It’s been a Tucson pastime for nearly a decade to beat on downtown revitalization like it was an ugly piñata.
There have been many scandal sticks used to beat on downtown – squandered Rio Nuevo money, failed sweetheart city deals, interminable streetcar construction, streetcar launch delays, city-Rio Nuevo bickering, city-county bickering, parking scandals, over-budget underpasses, convention center overhaul failures, the list is endless.
But while we were wildly flailing on downtown revitalization we failed to notice that the piñata broke open and a bunch of money fell out.
Downtown Tucson Partnership CEO Michael Keith went hat-in-hand before the city council last week seeking a renewal of the city’s participation in the downtown business improvement district. The district provides security and street cleaning services and the partnership provides downtown marketing and boosterism.
His brief presentation on how downtown revitalization is going was eye opening. In the past five years, governments – the city, county, state, feds and Rio Nuevo – have spent nearly $600 million on downtown infrastructure and buildings.
That investment has resulted in about $250 million in private investment downtown – new office towers, renovated historic blocks, dozens of new restaurants – and Keith said another $100 million is expected for the coming year. Keith said there could be as much as another $1 to 2 billion of private investment downtown over the next 10 years and another $2 billion or so in the areas bordering downtown – the university area and west of I-10, primarily.
Downtown streets are now lined with some of the best restaurants in town and 40-some events and festivals draw nearly 1 million people a year downtown.
A few thousand UA students will start living downtown next year and several thousand new apartments and condominiums are either under construction or in the advanced planning stage.
As Keith put it, downtown is hot; in fact it’s one of the hottest real estate and business investment markets in the West, he said.
And the linchpin for the whole thing is the streetcar.
Yes, the much-maligned, long-delayed streetcar.
Keith says most of the private investment downtown is due almost entirely to the streetcar, which is why most of the new development is along the streetcar corridor.
Included in Keith’s presentation was an idea from the partnership’s corridor committee for a streetcar district, made up of the businesses along the route that would voluntarily contribute money to brand and market the streetcar and the streetcar corridor.
Keith hopes the city, Rio Nuevo and other governments with a vested interest in downtown’s success would throw some money in the kitty, too.
It’s not only a good idea but vital for the streetcar’s success if it and the corridor are to be treated as something unique and special to Tucson (and not just a funny-looking bus with steel wheels).
But while the partnership’s idea stops at marketing and branding, such a district may also serve as the foundation for a more formal district that will be even more critical for the economic success of the streetcar corridor – funding the streetcar’s annual operation.
As it stands now, the streetcar will cost the city’s general fund an estimated $7 to $8 million a year to maintain and operate (how much the fare box collections will offset that is up in the air). The city can’t really afford it.
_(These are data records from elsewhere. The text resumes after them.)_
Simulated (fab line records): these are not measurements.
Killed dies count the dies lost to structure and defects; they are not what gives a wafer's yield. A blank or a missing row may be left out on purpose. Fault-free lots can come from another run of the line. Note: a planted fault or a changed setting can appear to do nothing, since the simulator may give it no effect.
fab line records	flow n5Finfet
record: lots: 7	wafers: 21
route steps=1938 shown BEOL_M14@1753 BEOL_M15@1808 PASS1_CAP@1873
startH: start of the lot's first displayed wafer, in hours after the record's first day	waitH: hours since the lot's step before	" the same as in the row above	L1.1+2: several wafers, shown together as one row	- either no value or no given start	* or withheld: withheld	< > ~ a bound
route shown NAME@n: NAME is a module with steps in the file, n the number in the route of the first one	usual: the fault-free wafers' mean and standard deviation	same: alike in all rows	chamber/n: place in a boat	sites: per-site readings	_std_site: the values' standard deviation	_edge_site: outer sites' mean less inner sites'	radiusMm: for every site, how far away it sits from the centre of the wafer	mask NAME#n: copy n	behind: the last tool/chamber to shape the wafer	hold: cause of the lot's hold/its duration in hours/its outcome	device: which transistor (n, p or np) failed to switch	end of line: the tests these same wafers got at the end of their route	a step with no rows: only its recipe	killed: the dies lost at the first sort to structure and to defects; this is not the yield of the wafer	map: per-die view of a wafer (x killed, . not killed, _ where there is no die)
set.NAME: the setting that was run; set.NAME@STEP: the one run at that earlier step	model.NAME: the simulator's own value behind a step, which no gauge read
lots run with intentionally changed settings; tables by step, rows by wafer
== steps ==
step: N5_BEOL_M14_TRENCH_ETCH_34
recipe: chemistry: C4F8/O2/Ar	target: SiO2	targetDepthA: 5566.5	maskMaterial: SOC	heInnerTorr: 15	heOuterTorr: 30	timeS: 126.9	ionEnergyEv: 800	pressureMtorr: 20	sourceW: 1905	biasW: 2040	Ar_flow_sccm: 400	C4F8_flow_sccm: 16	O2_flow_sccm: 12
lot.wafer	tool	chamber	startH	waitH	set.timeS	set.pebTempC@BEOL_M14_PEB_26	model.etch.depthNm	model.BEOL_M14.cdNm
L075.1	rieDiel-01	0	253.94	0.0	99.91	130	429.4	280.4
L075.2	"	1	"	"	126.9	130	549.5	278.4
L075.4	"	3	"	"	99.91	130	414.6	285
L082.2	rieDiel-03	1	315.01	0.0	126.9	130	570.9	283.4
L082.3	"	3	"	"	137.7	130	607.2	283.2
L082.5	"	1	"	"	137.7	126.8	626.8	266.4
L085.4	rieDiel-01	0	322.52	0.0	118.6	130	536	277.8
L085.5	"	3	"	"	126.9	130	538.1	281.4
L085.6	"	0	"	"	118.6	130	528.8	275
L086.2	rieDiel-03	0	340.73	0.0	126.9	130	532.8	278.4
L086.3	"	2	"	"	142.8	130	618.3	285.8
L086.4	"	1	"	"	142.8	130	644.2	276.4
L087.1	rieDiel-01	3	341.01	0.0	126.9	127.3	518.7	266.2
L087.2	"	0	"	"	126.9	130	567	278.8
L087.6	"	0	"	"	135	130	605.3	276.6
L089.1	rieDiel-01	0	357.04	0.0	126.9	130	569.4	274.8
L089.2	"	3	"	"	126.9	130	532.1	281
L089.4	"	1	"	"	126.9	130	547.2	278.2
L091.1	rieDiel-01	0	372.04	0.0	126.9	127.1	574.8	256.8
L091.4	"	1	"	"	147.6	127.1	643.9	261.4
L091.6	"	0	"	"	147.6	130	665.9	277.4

When the city council is facing tough budget decisions, it often makes penny-wise but pound-foolish decisions. If the streetcar is a drain on city coffers in tough budget times (like now), the city is almost certain to make unwise decisions, such as reducing hours of operation and raising fares.
That would jeopardize the whole point of the streetcar and put at risk the investments the private sector has made downtown specifically because of the streetcar (revitalizing downtown almost in spite of the city’s and Rio Nuevo’s failed efforts).
If businesses, property owners and developers are going to make a profit off the streetcar corridor, it only makes sense that they contribute to the streetcar’s success by relieving the city, in total or in part, the cost of its operation after fare box revenue is subtracted.
Such a district is not viable now, there are too few businesses and properties to pay a fee or tax to support the streetcar; the city and its general fund will have to tough-out a few years (about $2 million for the first year’s operation was budgeted in the streetcar’s startup costs but the manufacturing delays are quickly eating up that money).
But as downtown grows and prospers, and those expected billions pour in, a fee or taxing district to provide a few million a year to cover the streetcar’s cost will be just as vital to downtown as the streetcar is to attracting those billions.
Consider it the fare cost of doing business in the streetcar corridor.